The Uncertain Future of MDN
Mozilla laid off about 250 people yesterday, as announced in this smarmy, crisis-chic blog post. It’s come out on Twitter and elsewhere that the teams hardest hit—as in, absolutely decimated—include the writers for MDN, easily the best documentation set for the web’s core languages and APIs, and the team behind Firefox’s Dev Tools.
Exactly how this will impact MDN or the dev tools in Firefox remains to be seen, but Peter-Paul Koch is right on the money about how the “cult of the free” (as in beer), which arguably doomed Mozilla long ago, needs to die:
Small company gives away software for free. Large companies give away the same software for free, and to them the cost is essentially peanuts, and they own the platforms the [software] runs on. Therefore small company will lose, decreasing diversity in the browser market. Simple as that.
For my own part, I’ve pretty much stopped using any new mission-critical and even mission-pretty-important “free” tools. If I can’t find a donate button, or if I can’t subscribe or purchase a license, I move on.
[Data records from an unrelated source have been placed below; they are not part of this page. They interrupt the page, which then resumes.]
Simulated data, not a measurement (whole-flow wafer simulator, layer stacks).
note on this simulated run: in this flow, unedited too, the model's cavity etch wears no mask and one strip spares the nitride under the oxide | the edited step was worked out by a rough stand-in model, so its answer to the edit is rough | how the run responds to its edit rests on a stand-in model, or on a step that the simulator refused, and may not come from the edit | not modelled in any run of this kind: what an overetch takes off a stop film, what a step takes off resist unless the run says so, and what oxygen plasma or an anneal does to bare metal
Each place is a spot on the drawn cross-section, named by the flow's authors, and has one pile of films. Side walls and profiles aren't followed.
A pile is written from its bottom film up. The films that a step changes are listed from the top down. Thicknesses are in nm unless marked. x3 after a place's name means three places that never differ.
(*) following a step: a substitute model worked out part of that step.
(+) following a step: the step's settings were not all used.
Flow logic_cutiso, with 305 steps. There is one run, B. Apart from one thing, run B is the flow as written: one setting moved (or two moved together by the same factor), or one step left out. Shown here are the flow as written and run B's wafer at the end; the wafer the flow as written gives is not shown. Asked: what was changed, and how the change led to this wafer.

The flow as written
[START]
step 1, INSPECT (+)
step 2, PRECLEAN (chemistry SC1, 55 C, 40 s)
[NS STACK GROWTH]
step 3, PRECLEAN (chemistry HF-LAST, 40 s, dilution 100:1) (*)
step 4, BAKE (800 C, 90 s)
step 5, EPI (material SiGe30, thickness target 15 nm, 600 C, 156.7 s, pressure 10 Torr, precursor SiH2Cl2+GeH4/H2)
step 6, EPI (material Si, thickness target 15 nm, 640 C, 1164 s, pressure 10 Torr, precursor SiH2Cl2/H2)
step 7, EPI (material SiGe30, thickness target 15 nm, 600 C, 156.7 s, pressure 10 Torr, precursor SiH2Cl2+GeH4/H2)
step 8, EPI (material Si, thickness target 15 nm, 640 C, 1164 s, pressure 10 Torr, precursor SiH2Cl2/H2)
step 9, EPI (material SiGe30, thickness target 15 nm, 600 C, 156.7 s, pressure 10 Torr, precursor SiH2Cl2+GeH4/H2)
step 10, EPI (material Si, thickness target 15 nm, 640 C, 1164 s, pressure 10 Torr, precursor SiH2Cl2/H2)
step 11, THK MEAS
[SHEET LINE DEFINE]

MDN is absolutely mission-critical for both my own development work and the courses I teach. I wish so badly that MDN had hit up its user base the way that Wikipedia does with its own PBS-style pledge drives. I would have gladly paid—and I say that even as a fairly frequent contributor to MDN myself.
But now even that goodwill is gone, at least for the moment, because of the employees that Mozilla has screwed over and the developer community that it is absolutely taking for granted.